Decentralization: Concept And Tech
In the context of computing, decentralization at its core means that critical applications of a computing system are carried out absent a central location, operated instead by individual computing devices on a distributed network. In layman’s terms, this means that there is no computer or set of computing devices that you can point to as controlling or running the network. Unlike Amazon Web Services , for example, which has warehouses filled with high-powered computers running Amazon’s cloud service, a decentralized blockchain is run by independent individuals’ computers all over the world.
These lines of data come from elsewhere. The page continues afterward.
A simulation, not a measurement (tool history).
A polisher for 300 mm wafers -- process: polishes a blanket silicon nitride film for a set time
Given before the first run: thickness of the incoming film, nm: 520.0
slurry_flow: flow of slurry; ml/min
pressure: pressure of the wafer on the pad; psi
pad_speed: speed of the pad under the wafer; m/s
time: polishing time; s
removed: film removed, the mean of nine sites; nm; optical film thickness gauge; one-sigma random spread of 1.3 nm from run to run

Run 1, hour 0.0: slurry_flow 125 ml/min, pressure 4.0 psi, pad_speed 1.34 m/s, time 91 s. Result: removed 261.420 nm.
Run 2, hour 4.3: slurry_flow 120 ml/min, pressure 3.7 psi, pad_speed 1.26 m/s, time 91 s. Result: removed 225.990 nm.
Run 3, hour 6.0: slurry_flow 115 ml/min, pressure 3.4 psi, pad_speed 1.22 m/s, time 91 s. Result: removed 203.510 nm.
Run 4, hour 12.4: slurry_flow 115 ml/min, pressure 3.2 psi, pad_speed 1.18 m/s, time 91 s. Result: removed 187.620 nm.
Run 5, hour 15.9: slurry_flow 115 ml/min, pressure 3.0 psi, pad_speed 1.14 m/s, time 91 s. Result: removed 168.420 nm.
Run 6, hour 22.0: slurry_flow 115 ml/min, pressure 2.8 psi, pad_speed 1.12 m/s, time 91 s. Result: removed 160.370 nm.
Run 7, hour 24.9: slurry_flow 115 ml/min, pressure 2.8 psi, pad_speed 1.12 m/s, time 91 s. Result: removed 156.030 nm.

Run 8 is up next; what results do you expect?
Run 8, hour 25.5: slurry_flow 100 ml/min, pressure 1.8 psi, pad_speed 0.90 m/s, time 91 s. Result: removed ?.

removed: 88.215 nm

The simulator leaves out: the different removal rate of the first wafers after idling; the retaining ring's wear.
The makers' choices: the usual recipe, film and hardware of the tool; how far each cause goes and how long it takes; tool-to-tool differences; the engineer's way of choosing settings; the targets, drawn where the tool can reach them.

History Of Decentralization
Many mark the beginning of the computing era with Harvard and IBM’s Harvard Mark I, which was developed to help in the U.S. effort during World War II. Nothing is more centralized than a behemoth machine standing at 2.5 meters tall and 15 meters wide. Up until 1989, all computing systems were this centralized, even if they weren’t enormous and clunky. And then, in 1989, Tim Berners-Lee, a British scientist, invented the world wide web, the world’s largest decentralized application even to this day. Of course, in 1989 it was not widely used. However, by the year 2010, 80% of Americans had access to the internet.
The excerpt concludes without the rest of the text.